Fisher Times-Post-Dispatch-Courier

March 28, 2006

Golf [General] — Michael @ 7:38 pm

Perhaps now I think I like this strange little game called golf.  Not that I have game, yet.

 See, for a while now I have made a weekly trip to the driving ranges to develop my swing.  Disgustingly frustrating, as it turns out.  I have had a decent iron shot, but no consistency there.  I can drive a ball with the long stick harder into the ground than just about anyone else.  Worst of all, switching between the two, I go from a decent iron shot to NO ability off the tee with a driver, to NO ability with the irons.  I had all but sworn off ever hitting with a driver again.

So I started blaming the technology.  Old wooden drivers.  Sure there’s family sentimentality involved there, but my swing was putting plenty of wear and tear on those.  So I dropped into a used golf supply store and got an oversized metal driver for cheap.  I was feeling good, even, because they let me hit a few balls with it into a net to get a feel for the club.  It made a good sound, so I thought I had found the solution.
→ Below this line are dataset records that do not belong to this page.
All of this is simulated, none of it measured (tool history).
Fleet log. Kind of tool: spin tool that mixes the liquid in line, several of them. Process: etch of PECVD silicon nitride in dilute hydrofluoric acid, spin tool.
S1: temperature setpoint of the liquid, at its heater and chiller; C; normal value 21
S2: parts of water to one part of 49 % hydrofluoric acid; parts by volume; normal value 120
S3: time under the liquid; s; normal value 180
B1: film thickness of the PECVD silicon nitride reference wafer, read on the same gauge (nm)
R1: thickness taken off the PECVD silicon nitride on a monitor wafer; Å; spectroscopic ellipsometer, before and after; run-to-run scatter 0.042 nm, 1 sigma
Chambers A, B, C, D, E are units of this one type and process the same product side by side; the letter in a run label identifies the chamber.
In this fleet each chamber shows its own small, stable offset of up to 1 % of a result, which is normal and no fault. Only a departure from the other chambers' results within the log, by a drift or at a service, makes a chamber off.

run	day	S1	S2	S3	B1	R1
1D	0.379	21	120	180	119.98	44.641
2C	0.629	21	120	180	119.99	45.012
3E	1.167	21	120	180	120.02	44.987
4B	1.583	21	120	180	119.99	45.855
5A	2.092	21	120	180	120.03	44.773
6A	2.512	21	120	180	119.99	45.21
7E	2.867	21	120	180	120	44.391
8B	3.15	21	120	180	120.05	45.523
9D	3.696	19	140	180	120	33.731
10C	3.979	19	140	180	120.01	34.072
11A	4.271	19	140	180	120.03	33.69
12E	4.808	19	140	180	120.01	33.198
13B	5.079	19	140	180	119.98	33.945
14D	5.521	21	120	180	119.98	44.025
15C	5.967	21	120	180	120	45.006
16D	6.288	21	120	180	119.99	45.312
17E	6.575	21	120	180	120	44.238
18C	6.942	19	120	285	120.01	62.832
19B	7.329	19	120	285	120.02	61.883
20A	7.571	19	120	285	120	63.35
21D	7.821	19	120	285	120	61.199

What I found, apparently, was a way to hit balls even harder into the ground.  No good at all.  On the verge of swearing off golf altogether - can’t play the game if you can’t even hit the ball.  Can’t have game without swing.

So now I think I am every golf pro’s worst nightmare.  I went online and found some hints and tips and suggestions, and put them to use.  End result - I go through a 2 minute checklist of things when setting up.  Any time I try to eliminate the checklist ends in disaster, but when I slow down and concentrate, I can actually drive the ball.  It even works on my irons!  Most exciting of all, out of every 6 or 7 drives, one is dead straight.  Otherwise I’ve got a nasty fade (we’re talking 50 or 60 yards right of center, here), but my straight shots are falling 200-225 yards with dead range balls.  I even smacked a 250 yard drive towards the end of my day last week.

So am I bragging?  Sure, I’m starting to develop a swing.  Next step is consistency off the tee and with the irons.  Then I have to develop a game - that is, hitting the ball where I want it, not just as far as it’ll go.  That takes touch, which is really the key to all this.  Good luck doing that. 

3 Henry VI [Shakespeare] — Michael @ 7:21 pm

The 3rd Part of Henry VI - also called Richard Duke of York - is certainly my favorite of the plays so far.  It is bloody, it is violent, and most of the characters die.  Richard Duke of York is slain at the end of the first part, and Henry VI is slaughtered at the end.  King Henry is a very weak monarch, who promises the throne to Richard and his issue upon Henry’s death.  Thus the Queen is the majority driver for the action, fighting to defend her son Edward’s succession rights.  War is fought, France’s help is sought, a princess is promised to King Edward, son of Richard Duke of York, who insults France by marrying an English woman in the interim.  Dukes switch sides, more war is fought, Henry returns to the throne, Dukes switch back, and Henry and his Queen are finally defeated and Henry killed.

Shakespeare returns to this line of plays later, telling the story of the hunchbacked, evil son of Richard Duke of York - Richard Duke of Glouchester - who has unfettered ambition to the throne.  In 3 Henry VI, Richard has a long soliloquy in which he accounts for all the people who stand between him in the line of succession, then vowing to cut a bloody swath in his pursuit of that end.  The later history plays recount his fulfillment of this vow.

Now up?  Shakespeare’s first tragedy, Titus Andronicus.  Many experts debate the validity of ascribing this play to Shakespeare, largely because Titus is so ridiculously violent and base.  There is cannibalism, rape, murder, mutilation, and other atrocities.  Mmmm.  Can’t wait.